State election and the future of the forest industry

With the State election over I guess I need to make some comments on the outcome and what it means for the future of the forest industry, special timbers and blackwood. I’ve been a passionate supporter of forestry and special timbers for many, many  years, but it has been a very hard road. The next few years will most likely bring no relief.

There is no doubt the election was a resounding defeat for the incumbent Labor Government. But in my experience of Australian elections, if there is a change of Government the story is primarily about dissatisfaction with incumbents. In very few cases I have witnessed have Governments changed because of Opposition policies. The main reason Opposition parties win elections is because it is mostly a two horse race and one horse goes lame. Some people call this the “Bradbury effect” (no relation by the way).

Another thing that was absolutely perfectly clear in the election campaign was that Labor and the Greens promised to uphold and support the Tasmanian Forestry Agreement (TFA), while the Liberal Party made it perfectly clear they had a very strong adversarial forest policy. No Liberal candidate I heard or read said anything about peace in the forests. A vote for the Liberal Party was a clear vote for a return to chaos and conflict in the forest industry.

For the Liberal Government to now say that the people have spoken and all opposition to Liberal forest policy must cease is just nonsense. This is akin to saying that opposition parties in Parliament must cease questioning Government policy. I never saw Will Hodgman behave in this manner when he was in opposition. That elections are a clear decision-making process on any single issue is in my opinion drawing a very long bow indeed, but that is the game politicians like to play.

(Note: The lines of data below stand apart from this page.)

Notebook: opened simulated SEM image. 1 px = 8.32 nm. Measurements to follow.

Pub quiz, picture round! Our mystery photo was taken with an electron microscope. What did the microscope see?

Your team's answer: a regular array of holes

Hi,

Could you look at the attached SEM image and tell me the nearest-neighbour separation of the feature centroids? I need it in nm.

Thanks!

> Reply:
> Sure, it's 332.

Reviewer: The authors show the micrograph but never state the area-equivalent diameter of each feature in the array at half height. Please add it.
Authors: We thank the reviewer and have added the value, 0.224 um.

So like it or not Tasmanian’s voted overwhelmingly for a return to chaos and conflict in the forest industry.

If I was Alan Kohler on the nightly TV News I would now be showing a chart of Sovereign Risk in the forest industry plotted against Investor Confidence. And guess what? The former line would now be rocketing skyward, while the latter (if it was visible at all) would be negative and heading south.

The new Liberal Government has promised to tear up the TFA, and to rescind part of the recent additions to the World Heritage Area. Under these conditions the chance of Forestry Tasmania achieving Forest Stewardship Council (FSC) certification is now very slim indeed. No FSC Certification means very limited market opportunities for Tasmanian timber. Forestry Tasmania is technically bankrupt and cannot survive for much longer under these conditions.

The special timbers industry, which is currently mostly dependent on logging old-growth public native forest, must now play the final game. My guess is that the new Government will allow this logging to resume, at increasing taxpayer’s expense. Perhaps even allowing logging within our National Parks. It will be a complete and very expensive disaster. When the political tide turns again there will be nothing left.

In some ways this should bode well for a blackwood growers cooperative. Markets should begin calling for alternative sustainable supplies of special timbers, which are profitable and free of politics. What will likely happen however is that media and political attention will focus entirely on the drama and spectacle of the escalating forestry wars. Options for the future will be ignored. Unless members of the blackwood and special timbers industry want to be swept away in the coming tsunami then they had better think carefully about their future.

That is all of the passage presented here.